How to ensure nodes are connected?

I’ve got two nodes connected using libcluster. It has been working fine for some time, but suddenly I noticed the Node.list was empty. After manually connecting the nodes again it seems fine.

But my question is: In a production system how can I ensure this doesn’t happen again? Do I manually need to have a task running which checks the Node.list and attempt to reconnect or at least send an email to me letting me know something iffy is going on. Or is there something built into either libcluster (which should be able to heal) or Erlang to solve this for me?

Thanks in advance!

I haven’t used libcluster, however Erlang has a monitor_node function. I would look into libcluster before implementing anything using monitor_node to avoid duplicating unnecessary features.

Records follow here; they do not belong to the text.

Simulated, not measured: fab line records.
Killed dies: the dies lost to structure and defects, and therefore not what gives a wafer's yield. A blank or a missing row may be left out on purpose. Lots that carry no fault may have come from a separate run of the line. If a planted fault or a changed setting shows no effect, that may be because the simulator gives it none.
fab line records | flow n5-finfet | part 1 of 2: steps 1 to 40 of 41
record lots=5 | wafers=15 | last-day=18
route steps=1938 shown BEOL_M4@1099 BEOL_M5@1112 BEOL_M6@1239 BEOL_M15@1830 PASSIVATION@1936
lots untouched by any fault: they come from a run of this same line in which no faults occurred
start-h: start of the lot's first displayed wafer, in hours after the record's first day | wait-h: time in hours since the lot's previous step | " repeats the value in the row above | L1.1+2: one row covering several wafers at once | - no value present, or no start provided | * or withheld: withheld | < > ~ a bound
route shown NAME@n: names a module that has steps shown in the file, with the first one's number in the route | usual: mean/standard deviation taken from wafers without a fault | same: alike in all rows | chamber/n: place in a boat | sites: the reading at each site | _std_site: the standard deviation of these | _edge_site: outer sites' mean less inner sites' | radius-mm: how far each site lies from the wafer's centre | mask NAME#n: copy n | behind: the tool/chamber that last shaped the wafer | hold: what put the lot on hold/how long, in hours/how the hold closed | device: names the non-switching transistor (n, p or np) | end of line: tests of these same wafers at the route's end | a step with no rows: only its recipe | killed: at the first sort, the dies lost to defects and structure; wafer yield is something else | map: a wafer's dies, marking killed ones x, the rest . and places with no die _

I would also investigate why the nodes apparently lost connectivity with each other.

2 Likes

:wave:

What strategy are you using with libcluster? I think all strategies that I’ve used try to reconnect on each gossip round, which for me was usually 5 seconds. I’ve looked through some other strategies, and that seems to not be the case for some of them like Cluster.Strategy.Epmd since it probably delegates reconnecting to erlang facilities.

1 Like

I am using the Epmd strategy which I guess explains why no reconnect happens. I will look into changing to Gossip strategy since I don’t use Kubernetes. The cluster is very small so it should be fine!

Thank you for your help